For Bill its a chance at redemption to find the male and rescue his daughter in a Liam Neeson a la Taken kind of way but without the fists of fury. But he is a fish out of water in a country where he can’t speak the language in a country where racial tensions and socioeconomic cause further divisions and in that way its little different from Bill’s own country.  Stillwater has some nicely timed digs at the clash of cultures with some very funny lines about the importance the French put on good food whereas for Americans its guns.

Stillwater- Matt Damon comes to the aid of his imprisoned daughter....

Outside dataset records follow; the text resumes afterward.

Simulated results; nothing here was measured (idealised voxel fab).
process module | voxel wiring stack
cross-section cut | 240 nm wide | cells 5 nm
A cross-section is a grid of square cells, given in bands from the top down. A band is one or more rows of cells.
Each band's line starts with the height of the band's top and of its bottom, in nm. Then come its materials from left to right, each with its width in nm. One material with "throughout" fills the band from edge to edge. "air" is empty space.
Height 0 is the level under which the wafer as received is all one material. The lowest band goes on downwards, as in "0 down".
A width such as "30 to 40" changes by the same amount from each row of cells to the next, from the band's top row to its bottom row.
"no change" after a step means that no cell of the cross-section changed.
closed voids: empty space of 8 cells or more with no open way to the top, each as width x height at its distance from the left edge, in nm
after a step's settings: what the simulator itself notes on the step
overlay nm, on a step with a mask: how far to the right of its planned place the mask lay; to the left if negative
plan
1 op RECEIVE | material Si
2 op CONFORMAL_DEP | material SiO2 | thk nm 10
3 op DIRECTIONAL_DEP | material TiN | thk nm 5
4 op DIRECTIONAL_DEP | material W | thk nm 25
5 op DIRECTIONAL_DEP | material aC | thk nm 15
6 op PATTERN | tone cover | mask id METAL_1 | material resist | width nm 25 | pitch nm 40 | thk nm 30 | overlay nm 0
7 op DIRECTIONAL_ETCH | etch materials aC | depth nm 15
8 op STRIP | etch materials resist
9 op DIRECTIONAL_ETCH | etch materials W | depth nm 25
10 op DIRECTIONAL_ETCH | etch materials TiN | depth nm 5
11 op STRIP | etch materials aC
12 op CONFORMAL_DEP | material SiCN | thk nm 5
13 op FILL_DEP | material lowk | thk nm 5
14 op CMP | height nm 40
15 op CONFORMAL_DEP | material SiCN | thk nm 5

But what is initially something of a procedural along the lines of McCarthy’s Best Film Oscar winning Spotlight there’s much more to the film with Bill striking up a friendship with an actress Virginie (Camille Cottin) and her young daughter Maya who helps him with the language barrier. Lilou Siauvaud as Maya  is wonderful and this makeshift family gives Bill a second chance to become the father he always should have been.

It’s this developing relationship that makes up the second act of the film and the three roles are nicely played. This is another role that shows Matt Damon perhaps doesn’t get the credit he is due as a dramatic actor with him as quietly sincere and well intentioned wanting to make up for his estrangement from his daughter and the film gives him a character arc which culminates in the third act with a somewhat implausible plot twist with Bill revealing a wildly self destructive streak.

Taking its inspiration from the case of Amanda Knox, an American student convicted in 2007 of killing her roommate whilst studying in Italy but Stillwater relocates to Marseilles and Bill unwaveringly believes his daughter’s story and in fairness what father wouldn’t but her innocence is not really the thrust of the story and Stillwater works best with the examination of father-daughter relationships.